Derry’s new wave of businesses back Fort George retail park proposals

Kevin Pyke (right), founder of Pyke and Pommes, with Chef Paul Barrett.
Kevin Pyke (right), founder of Pyke and Pommes, with Chef Paul Barrett.

Those behind Derry’s new wave of homegrown businesses have expressed their backing for a BoxPark type development at Fort George.

Many existing businesses and aspiring entrepreneurs have said they would be keen to base themselves from a unit at such a facility at the former army barracks site, which is now in public ownership.

Ben Holly, founder Wild Atlantic Wave, and Jake Gallagher from The Derry Barber Company.

Ben Holly, founder Wild Atlantic Wave, and Jake Gallagher from The Derry Barber Company.

Kevin Pyke, founder of Pyke ‘N’ Pommes along Derry’s quay said the project, which would consist of large shipping containers similar to their current premises, was “a super idea” which would add a new element to the city for local people and the growing number of tourists coming here.

Kevin (40) whose business has grown since he started along the quayside in April 2013 with a van to now include Blackbird in the summer of 2016, said: “It’s a cracker. It works in other countries and I think bringing creative people together in the one hub makes sense too.

“From barbering to eating to surfing, we could bring people in that don’t have any direction, and have 15 different trades down here under one set-up and all the guys like ourselves are willing to put a bit of time in to share a bit of knowledge. I would love to get involved.

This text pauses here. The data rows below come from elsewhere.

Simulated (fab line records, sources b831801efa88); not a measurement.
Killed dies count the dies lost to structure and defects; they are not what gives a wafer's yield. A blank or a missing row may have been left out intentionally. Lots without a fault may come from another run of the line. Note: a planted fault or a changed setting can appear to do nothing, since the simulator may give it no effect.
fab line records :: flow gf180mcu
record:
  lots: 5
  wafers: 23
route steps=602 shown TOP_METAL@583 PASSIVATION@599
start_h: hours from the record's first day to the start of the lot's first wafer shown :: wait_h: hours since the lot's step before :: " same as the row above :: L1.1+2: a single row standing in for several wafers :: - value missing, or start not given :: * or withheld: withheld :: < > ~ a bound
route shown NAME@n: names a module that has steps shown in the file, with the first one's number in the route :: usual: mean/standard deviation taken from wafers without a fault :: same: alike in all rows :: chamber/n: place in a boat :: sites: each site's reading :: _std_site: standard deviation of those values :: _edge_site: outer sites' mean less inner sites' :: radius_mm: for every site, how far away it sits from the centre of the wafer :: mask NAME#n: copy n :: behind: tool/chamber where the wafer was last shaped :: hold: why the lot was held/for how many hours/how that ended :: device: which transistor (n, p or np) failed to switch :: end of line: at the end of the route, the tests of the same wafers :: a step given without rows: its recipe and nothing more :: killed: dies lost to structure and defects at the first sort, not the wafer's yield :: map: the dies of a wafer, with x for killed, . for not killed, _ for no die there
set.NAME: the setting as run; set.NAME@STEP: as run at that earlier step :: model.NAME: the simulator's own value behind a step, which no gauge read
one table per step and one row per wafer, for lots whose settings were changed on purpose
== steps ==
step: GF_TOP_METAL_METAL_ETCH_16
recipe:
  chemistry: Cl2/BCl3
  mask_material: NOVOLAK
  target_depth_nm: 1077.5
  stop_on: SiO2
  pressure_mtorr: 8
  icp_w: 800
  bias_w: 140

“The teenagers, by the time they are 16/ 17 they have nothing to do here, they have no direction so they either make wrong decisions or they skip out of town. This could generate 100 jobs.”

Ronan Stewart, co-founder of Roco in Derry.

Ronan Stewart, co-founder of Roco in Derry.

He added that he was able to start up Pyke ’N’ Pommes with an investment of £10,000. “If you have got a wee idea it doesn’t have to cost you £100,000,” he said,

Jake Gallagher (26) The Derry Barber Company is also interested in taking a unit in a new BoxPark and said it expand upon what the city and its quayside have to offer.

He said: “With B&M there and the new Home Bargains opening up in the area there will be a lot of passing traffic, and there is a lot of parking down here.

“I’ve moved away, I’ve done the whole living in Australia, and I thought it was the end of the world coming back, I was dreading it, but the work you are in makes the place that you are in, and the Derry Barber Company recognised my skills and gave me a start when I came home.”

Jake said many of the staff there had trained on the premises at what is now one of the busiest barber shops in the town, adding that he would like to see more indigenous businesses being developed by local people, which would, in turn, generate employment.

“There is only so much young people in the town can learn in a college or recruitment agency, they do good work, but they need that experience in the industry, see how a shop works. If you had a facility you could train them up and then they are ready to walk into any place.”

He added that Fort George has “got the space, got the potential, it just needs the backing and go ahead”.

Fellow Derry man Ben Holly (27) said the BoxPark would be the ideal location for his plans for a base for his Wild Atlantic Wave surfing school business.

“As someone who has been travelling for the past five years I don’t have much capital so this would give me a head start; a foot up, somewhere central.”

Ben has big plans to have premises in Derry and take surfing students to Donegal.

“It would give me a chance to develop the business as a tourism package,” he said.

“We have tens of thousands of tourists coming to Derry every year and there is not really any outlet to bring them from Derry to Donegal. They all operate in their areas and you have to go to that area. Portrush and Bundoran are absolutely based on their surf tourism, and Derry is based on its tourism but doesn’t take into regard the fastest-growing sport in Ireland at the minute.

“You’d be linking with local hostels, hotels, accommodation, food, nights out.

“One of the biggest clients I would have if was set-up is going to be hen parties and stag parties and corporate bonding so it’s not people coming for the one day - it’s people coming for the weekend.

“There would also be a lot of trying to work with the disabled and with schools.”

Ben said he believed this was something the local council and other tourism bodies could get behind.

He added: “I have got a few younger surfers I would know that wouldn’t have summer jobs so I would pay for them to do their training and employ them for a while, give them a chance. It’s something I would have loved to do when I was younger.”

Ronan Stewart, co-founder of RoCo eco-organic hair and beauty business, based on the quayside, said he believed the area along the quay was central to Derry’s future and said a BoxPark would be an excellent addition to that, particularly for young people who might be trained there.

Ronan, whose company runs an apprenticeship scheme to give young people a chance to hone their skills, said: “This would encourage young people and show them there is something they can do in Derry.

“I would give a lot of talks to schools and there is this mindset that they need to get out of Derry as quick as possible, they really think there is nothing out there so if they see things like this happening, it would prove to them it can be done.

“It’s about encouraging them young ones and hopefully it will act as a catalyst for them.”